I live in the Seattle area, at the top of a hill, and that means that for most of my rides, I have a climb of a few hundred feet to get back to my house. When I first started riding more seriously, I started looking for the easiest way to get home. As you know, it's not very easy to tell the gradient of a climb when you drive it, so I started asking around on the Microsoft bicycling email list, and got some good tips. This scene is repeated as other people started cycling.

But there was no good list of climbs - both for the people who wanted to find the climbs, and for those who wanted to avoid them. There was a list of a few climbs maintained by Larry Kemp, but it didn't list all the ones I cared about, and with Larry's tragic death in the spring of 2004, there was a void to be filled.

I'd been toying with measure gradients for a while. There are small level vials that you can get that mount on your bike, GPS-based bicycle computers, barometric bicycle computers, and topographical programs. I even wrote a C# program that worked with my GPS hooked to my laptop, so I could drive around and measure hills. I ended up buying Topo USA from Delorme.

Then everything simmered on the back burner until Google Maps showed up, and that led to this site.
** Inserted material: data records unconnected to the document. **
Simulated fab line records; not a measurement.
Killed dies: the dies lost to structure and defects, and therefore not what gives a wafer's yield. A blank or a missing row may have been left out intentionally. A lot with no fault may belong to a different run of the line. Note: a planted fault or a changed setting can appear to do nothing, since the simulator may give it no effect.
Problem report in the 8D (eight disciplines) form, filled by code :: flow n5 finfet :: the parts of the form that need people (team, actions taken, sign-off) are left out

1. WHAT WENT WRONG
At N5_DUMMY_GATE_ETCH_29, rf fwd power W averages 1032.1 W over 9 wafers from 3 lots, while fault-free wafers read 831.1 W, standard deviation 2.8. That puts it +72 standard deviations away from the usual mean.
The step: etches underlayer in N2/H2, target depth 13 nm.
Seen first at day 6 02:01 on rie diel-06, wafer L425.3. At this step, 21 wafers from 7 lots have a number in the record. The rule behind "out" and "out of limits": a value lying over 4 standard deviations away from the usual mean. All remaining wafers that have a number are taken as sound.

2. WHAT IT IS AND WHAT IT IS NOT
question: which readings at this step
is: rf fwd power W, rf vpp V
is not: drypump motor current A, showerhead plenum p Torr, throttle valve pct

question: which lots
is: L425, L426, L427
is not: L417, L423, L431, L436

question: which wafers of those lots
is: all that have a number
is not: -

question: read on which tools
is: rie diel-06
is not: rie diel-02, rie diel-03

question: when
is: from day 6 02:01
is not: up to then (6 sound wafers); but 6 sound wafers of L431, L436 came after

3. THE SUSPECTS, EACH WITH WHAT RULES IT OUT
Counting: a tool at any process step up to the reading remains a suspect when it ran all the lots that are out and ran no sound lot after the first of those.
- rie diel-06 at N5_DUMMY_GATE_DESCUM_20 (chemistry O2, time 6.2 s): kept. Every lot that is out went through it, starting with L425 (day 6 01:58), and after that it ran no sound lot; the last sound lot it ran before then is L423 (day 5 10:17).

It's gone through a couple of revisions since then; a Silverlight version that never got out of beta, and the new fancy version.

Adding Climbs

To get started:

  1. Goto to the login page, and create a login
  2. Send me an email asking for access to create climbs. If you want to enter them for a new region, tell me what the region is.

This will let you add climbs. The routes are drawn on the map the same way you'd draw any other route using Google Maps.

Data Sources and Quality

The elevation data that drives the site comes from the USGS. The system takes the route that is drawn on the map, figures out the low and high points, and then uses those points to determine the elevation gain, length, and to draw the graph.

The USGS data is pretty good over the distance of a climb, so if it says that a climb has 245 feet of elevation gain, that's probably pretty close to the real value. Due to the noise in the data, however, it's not very good to figure out the gradient along the way, so the graphs may not reflect reality.

The maximum gradient is created by taking the elevation data, lightly massaging it, and then looking for the steepest part. It tends to overestimate gradient when there is wierdness in the elevation data - which is often - and it tends to underestimate it a bit when the climbs are steep. So, don't take it too seriously, and please don't tell me that the site says a climb is 13% but you saw 15% on your computer.

The drawn path is lightly massaged, but is in general a bit better than the maximum gradient. There are some climbs out there that still have old data on them, so if you find one where the data looks weird, let me know, and I'll fix it. Or, I'll tell you how.